跳转至

Control And Planning

This is WorldForge's backbone loop: plan and score action candidates with an action-conditioned predictive world model, in latent space. It separates three roles:

  • Policy providers propose actions from observations and instructions.
  • Score providers rank candidate actions or action horizons against an observation and goal, acting as a cost oracle.
  • Controllers own the optimizer: they decide how to sample, score, refine, and return executable WorldForge Action chunks. The world model stays a pure oracle; the controller stays a pure optimizer.

LatentMPCController is the built-in controller. It implements a checkout-safe Cross-Entropy Method (CEM) loop over the score_actions(...) capability:

sample action horizons
-> encode candidates for the score provider
-> score candidates
-> refit the Gaussian proposal from elites
-> return the best execute_k actions

The controller runs entirely in Python action space. It does not import torch, execute a robot, step an environment, or train a world model. Tensor conversion, image preprocessing, model inference, simulation, hardware execution, and safety interlocks remain host-owned or provider-owned.
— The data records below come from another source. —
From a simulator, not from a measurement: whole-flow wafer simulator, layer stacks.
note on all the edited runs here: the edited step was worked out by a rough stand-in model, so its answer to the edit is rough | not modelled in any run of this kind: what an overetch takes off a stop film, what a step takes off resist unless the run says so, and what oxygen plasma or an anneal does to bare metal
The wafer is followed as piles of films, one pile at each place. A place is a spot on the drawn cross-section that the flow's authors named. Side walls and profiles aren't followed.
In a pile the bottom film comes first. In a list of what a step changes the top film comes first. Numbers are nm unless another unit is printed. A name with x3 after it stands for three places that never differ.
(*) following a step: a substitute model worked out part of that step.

Standalone Controller (primary entry point)

Drive LatentMPCController directly against anything that exposes the score_actions(...) surface — a registered WorldForge provider or your own cost oracle. This is the recommended way to run the backbone loop, and it needs no local world state.

from worldforge import LatentMPCController, PlannerConfig, WorldForge

controller = LatentMPCController(
    forge=WorldForge(),
    score_provider="my-score-provider",
    config=PlannerConfig(horizon=1, num_samples=64, num_iterations=5),
)
step = controller.plan_step(
    observation_info={"observation_id": "frame-001"},
    goal_info={"target": [0.6, 0.5, 0.2]},
)
print(step.actions[0], step.best_score, step.metadata["control_mode"])

examples/latent_mpc_planning.py is a runnable, checkout-safe version that brings its own score oracle, so the whole loop runs with no credentials, GPU, or robot. The host owns receding-horizon closure: execute up to execute_k actions, collect a new observation, then call plan_step(...) again.

World.plan Entry Point (local-state convenience)

World.plan(planner="latent-mpc", ...) runs the same solve from within the local-state World runtime. It is a convenience for hosts already using local JSON state; the standalone controller above is the primary entry point.

from worldforge import PlannerConfig

plan = world.plan(
    goal="move toward the goal latent",
    planner="latent-mpc",
    score_provider="my-score-provider",
    score_info={"observation_id": "frame-001"},
    goal_info={"target_x": 0.5},
    planner_config=PlannerConfig(
        horizon=2,
        num_samples=96,
        num_iterations=5,
        num_elites=12,
        execute_k=1,
        seed=19,
        action_kind="velocity",
        action_parameter_bounds={"x": (-2.0, 2.0)},
    ),
)

Latent MPC requires an explicit score_provider. The world default provider is not used as an implicit cost oracle because control loops should make the scoring model visible in plan metadata and workflow traces.

The returned plan uses:

  • plan.planner == "latent-mpc"
  • plan.metadata["planning_mode"] == "latent-mpc"
  • plan.metadata["control_mode"] == "mpc"
  • plan.metadata["optimizer"] == "cem"
  • plan.metadata["iteration_best_scores"] for every CEM iteration
  • plan.metadata["iteration_costs"] when the score provider declares lower_is_better=True

The host owns receding-horizon closure: execute up to execute_k actions, collect a new observation, then call World.plan(planner="latent-mpc", ...) again.

Encoders

ScoreCandidateEncoder maps sampled WorldForge action horizons into the payload expected by a score provider. The default ActionPlanCandidateEncoder serializes candidate actions with Action.to_dict() and sends observation and goal dictionaries:

info = {"observation": observation_info, "goal": goal_info}
action_candidates = [[action.to_dict(), ...], ...]

Prepared-host robotics or simulation integrations can supply a custom encoder that converts the same sampled action horizons into provider-native tensors or nested numeric arrays. Keep that conversion behind the provider or host boundary; do not add optional runtime dependencies to the base package.

Current Scope

The first implementation supports Gaussian CEM sampling. Policy warm-start is intentionally rejected with a typed WorldForgeError until the public contract is implemented and tested.

Use existing policy+score planning when a policy provider should propose concrete candidate actions directly. Use latent MPC when WorldForge should sample and refine action horizons through a score provider.